Q | Do you believe that people can be naturally gifted at photography, or is it something they can learn? Does one need some sort of X factor?  People can be naturally gifted at many things.  I don’t think that’s all there is to it though.  You have to be able to learn from your mistakes, grow consistently, and pay attention to the details.  I am pretty sure that I was not  naturally gifted, but I am hungry.  To this day, I am constantly seeking out information.  The X factor (to me) means working harder than the next person.  Not because you want to be better at your craft than they are, but because you are never satisfied with your own work.

Q | Regarding your self portrait, please explain how this best represents who you are.  Although it is always awesome to be recognized for the work that I do, I am a pretty shy person.  Most times, I would rather people see my work and not me.  This self portrait is me accepting the fact that every now and then, you gotta show a little face!
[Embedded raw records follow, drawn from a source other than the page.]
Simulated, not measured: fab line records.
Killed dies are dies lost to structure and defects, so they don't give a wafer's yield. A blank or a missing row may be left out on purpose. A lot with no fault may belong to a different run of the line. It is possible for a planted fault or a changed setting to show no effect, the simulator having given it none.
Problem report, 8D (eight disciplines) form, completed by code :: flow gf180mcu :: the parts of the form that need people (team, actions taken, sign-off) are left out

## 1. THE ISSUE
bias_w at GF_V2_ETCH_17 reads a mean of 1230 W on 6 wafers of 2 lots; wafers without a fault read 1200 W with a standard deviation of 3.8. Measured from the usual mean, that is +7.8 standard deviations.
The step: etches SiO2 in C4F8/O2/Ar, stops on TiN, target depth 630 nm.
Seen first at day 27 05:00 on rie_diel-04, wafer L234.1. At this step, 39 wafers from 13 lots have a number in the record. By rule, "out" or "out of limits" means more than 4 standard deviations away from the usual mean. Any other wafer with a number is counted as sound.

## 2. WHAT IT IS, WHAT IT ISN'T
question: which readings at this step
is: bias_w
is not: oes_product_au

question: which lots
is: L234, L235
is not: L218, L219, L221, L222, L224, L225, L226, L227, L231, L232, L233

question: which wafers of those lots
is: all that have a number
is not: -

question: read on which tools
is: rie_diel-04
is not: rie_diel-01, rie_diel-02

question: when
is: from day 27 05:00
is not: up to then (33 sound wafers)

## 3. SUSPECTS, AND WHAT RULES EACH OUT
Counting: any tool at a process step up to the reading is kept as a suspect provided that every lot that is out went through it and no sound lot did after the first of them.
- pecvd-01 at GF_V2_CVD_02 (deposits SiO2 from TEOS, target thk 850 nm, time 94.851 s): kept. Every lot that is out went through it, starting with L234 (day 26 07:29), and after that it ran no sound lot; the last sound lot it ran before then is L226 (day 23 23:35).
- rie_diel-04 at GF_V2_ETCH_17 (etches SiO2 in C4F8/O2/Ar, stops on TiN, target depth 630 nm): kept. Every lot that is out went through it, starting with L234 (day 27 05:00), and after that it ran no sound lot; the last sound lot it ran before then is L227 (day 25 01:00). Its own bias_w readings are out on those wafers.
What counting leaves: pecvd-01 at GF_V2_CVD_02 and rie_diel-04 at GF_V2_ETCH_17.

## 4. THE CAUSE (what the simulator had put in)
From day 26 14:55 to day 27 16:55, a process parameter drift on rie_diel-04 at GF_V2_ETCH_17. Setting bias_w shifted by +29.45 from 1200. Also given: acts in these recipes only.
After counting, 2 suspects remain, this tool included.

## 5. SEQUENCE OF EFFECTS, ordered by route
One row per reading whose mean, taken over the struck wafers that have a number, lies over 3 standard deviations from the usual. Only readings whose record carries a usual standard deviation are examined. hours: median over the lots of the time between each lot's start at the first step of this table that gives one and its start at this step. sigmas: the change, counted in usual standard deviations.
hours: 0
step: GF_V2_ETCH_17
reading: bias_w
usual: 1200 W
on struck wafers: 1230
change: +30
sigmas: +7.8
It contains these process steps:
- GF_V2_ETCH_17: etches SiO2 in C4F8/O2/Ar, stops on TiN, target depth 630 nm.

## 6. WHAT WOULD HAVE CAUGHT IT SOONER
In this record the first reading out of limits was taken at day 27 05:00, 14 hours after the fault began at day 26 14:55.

Q | Who inspires your photography? As corny as this may sound: life.  I am constantly inspired by the things that happen around me and the way that people interact with one another.  Living in a city like NY with so much to do and see helps.  As far as people go, Joe McNally, Janusz Kaminski, Art Streiber, Erik Almas, and Arnold Schwarzenegger (to name a few).

Q | What is your most memorable moment as a photographer? Which photo of yours has the best story behind it?  My most memorable moment was the first time I understood flash photography.  I was shooting with a model, and I got the balance between flash and ambient light.  It was a genuine eureka moment, and I haven’t looked back since.

Q | What so far is your favorite kind of photo to take?  I put a lot of care and thought into most of what I shoot, but hands down this assignment was the hardest but most fulfilling.  Now, I wander around and shoot more people interacting.  I am more of a natural light shooter in my spare time as well.

Q | How does photography challenge you as a person?  And what is the most rewarding part? Photography is easy.  The assignments themselves have varying degrees of difficulty/challenge.  The most rewarding so far has been this assignment.  I have never been to so many areas in such a short period of time.  My style has evolved again due to the challenges of this shoot.

Q | Please give us insight into the world of photography.  If there is one thing that you would want every aspiring photographer to know, what would that be? Photography is like anything else in life: you get out what you put in.  Although, emerging technology has made it easier for anyone to take a picture, there still needs to be some degree of thought behind it.  My advice to anyone interested in photography is to ask questions, LOADS of questions.  Above all – practice, practice, practice.

Q | Why do you think that when people look at a photo (or stream of photos), they are moved or can feel a connection with them?  When people see a frame, a photo, a still, it is exactly that: a still.  Life moves by at incredible speed.  There are a million little moments that go unseen, a trillion little details that people overlook.  A frame held close forces you consciously or subconsciously to see details and impart meaning on the simplest of gestures.  If people slowed down and paid attention to the details, then maybe the little things would hold more intrinsic value.  Good photography freezes life and makes you feel you are there at 24 frames a second, even when nothing is moving.